Largest 100 Banking Institutions (1992 assets = $2.0 trillion; 2005 assets = $7.8 trillion) Smaller Banking Institutions (1992 assets = $2.6 trillion; 2005 assets = $3.0 trillion) Credit Unions (1992 assets = $0.3 trillion; 2005 assets = $0.7 trillion)


Largest 100 Banking Institutions (1992 share = 41%; 2005 share = 68%) Smaller Banking Institutions (1992 share = 53%; 2005 share = 26%) Credit Unions (1992 share = 6%; 2005 share = 6%)


Bankers claim credit unions are making “huge” market share gains Credit union market share of financial institution assets has not changed markedly over the past decade. Credit union market share was 6% in 1993 and remained 6% by year-end 2005. In contrast, bank market share started 1993 at 74% but now stands at 78% of total financial institution assets. In other words, as the S&L industry shrank, bank market share increased by four percentage points whereas credit union share increased less than one percentage point.


Bankers claim that credit union member business lending is “exploding” Only 1,929 credit unions are engaged in member business lending. The number of credit unions with MBLs has increased by fewer than 325 in the decade ending 2005. According to the NCUA the average size of credit union member business loans at year-end 2004 was $155,433. Additionally, a 1991 Treasury Department study found that 59% of credit union loans made for business purposes were loans of $50,000 or less. Credit union market share of depository institution commercial loans remains at less than 1% at year-end 2005. A recent ABA survey revealed that only 4% of commercial bankers viewed credit unions as chief competitors in business lending, in business deposits, and in business investment management (February 2002 ABA Banking Journal).

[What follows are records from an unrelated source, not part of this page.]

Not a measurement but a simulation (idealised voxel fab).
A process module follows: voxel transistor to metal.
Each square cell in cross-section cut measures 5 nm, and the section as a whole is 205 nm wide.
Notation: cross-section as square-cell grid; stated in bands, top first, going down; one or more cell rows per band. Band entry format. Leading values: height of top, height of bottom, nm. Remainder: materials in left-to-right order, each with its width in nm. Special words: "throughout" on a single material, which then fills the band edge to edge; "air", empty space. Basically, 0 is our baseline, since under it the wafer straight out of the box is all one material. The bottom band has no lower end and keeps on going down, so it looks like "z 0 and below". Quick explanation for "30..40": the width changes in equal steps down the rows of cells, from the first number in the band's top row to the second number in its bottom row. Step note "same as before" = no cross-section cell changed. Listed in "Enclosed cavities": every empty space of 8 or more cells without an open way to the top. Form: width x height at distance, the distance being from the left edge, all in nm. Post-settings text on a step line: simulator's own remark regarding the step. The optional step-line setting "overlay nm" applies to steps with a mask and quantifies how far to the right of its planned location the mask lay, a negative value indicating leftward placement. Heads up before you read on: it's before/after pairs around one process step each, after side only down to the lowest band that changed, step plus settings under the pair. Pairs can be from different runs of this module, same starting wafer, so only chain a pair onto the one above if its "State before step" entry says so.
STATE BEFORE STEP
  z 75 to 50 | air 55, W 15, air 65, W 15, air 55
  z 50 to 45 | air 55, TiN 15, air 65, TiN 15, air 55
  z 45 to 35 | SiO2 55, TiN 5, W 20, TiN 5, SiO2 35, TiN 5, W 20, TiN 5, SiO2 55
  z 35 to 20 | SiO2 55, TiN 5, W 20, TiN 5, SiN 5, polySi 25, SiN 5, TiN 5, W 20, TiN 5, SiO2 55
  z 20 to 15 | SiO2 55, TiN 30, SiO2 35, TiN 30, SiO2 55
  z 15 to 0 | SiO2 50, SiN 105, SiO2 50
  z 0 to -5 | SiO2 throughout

Bankers claim credit unions make it difficult for them to compete But most don’t believe banker rhetoric - and rightly so: “This decade has been the best in living memory for America’s commercial banks…banks have been growing fast around the world…but nowhere does the industry seem more triumphant than in the United States. Last year American banks declared a fifth straight year of record earnings. Their return on equity has been at a 60-year high. No bank has failed for almost two years, an all-time record.” The Economist. Vol. 379 no. 8478. May 20th 2006. America’s Banking Boom.


Bankers claim credit unions make it difficult for them to compete The dollar amount of bank profits have increased in fifteen of the past sixteen years. Bank profits as a percent of average assets (ROA) have been above 1% in each of the past thirteen years. The 1.31% level of ROA banks recorded in 2005 remains near the modern-day high. In 2005 3,766 banks and S&Ls (42% of all banking institutions) recorded full-year pre-tax ROA greater than 1.5%. Small banking institutions (those with less than $100 million in assets) recorded a healthy ROA of 1.00% in 2005 about the same as their 1.01% earnings in 2004 and up from 0.95% in 2003.


Bankers claim credit unions make it difficult for them to compete But in “The Economic Performance of Small Banks, 1985-2000” (November 2001 Federal Reserve Bulletin) William F. Bassett and Thomas F. Brady conclude that “…small banks have thrived over the past decade and a half despite what might be seen as a variety of adverse circumstances, including extensive bank consolidation, a solid improvement in the balance sheet health of large banks, rapid growth in mutual funds and other elements of a ‘parallel’ banking system, and a steady decline in the real value of deposit insurance. Despite these circumstances and abstracting from the effects of mergers and acquisitions, small banks have grown considerably more rapidly than large banks and have tended to meet or exceed them in some measures of profitability….The robust growth and high profitability we find at small banks apparently have not gone unnoticed by the investors that have formed significant numbers of new banks in recent years.” In a more recent publication, “What Drives the Persistent Competitiveness of Small Banks” (A Federal Reserve Economic Discussion Series paper published in May, 2002) Bassett and Brady further reveal that increased deposit account interest costs at small banks primarily reflect the higher rate of return that small banks earn on their assets. So it’s not the credit unions that are driving them up.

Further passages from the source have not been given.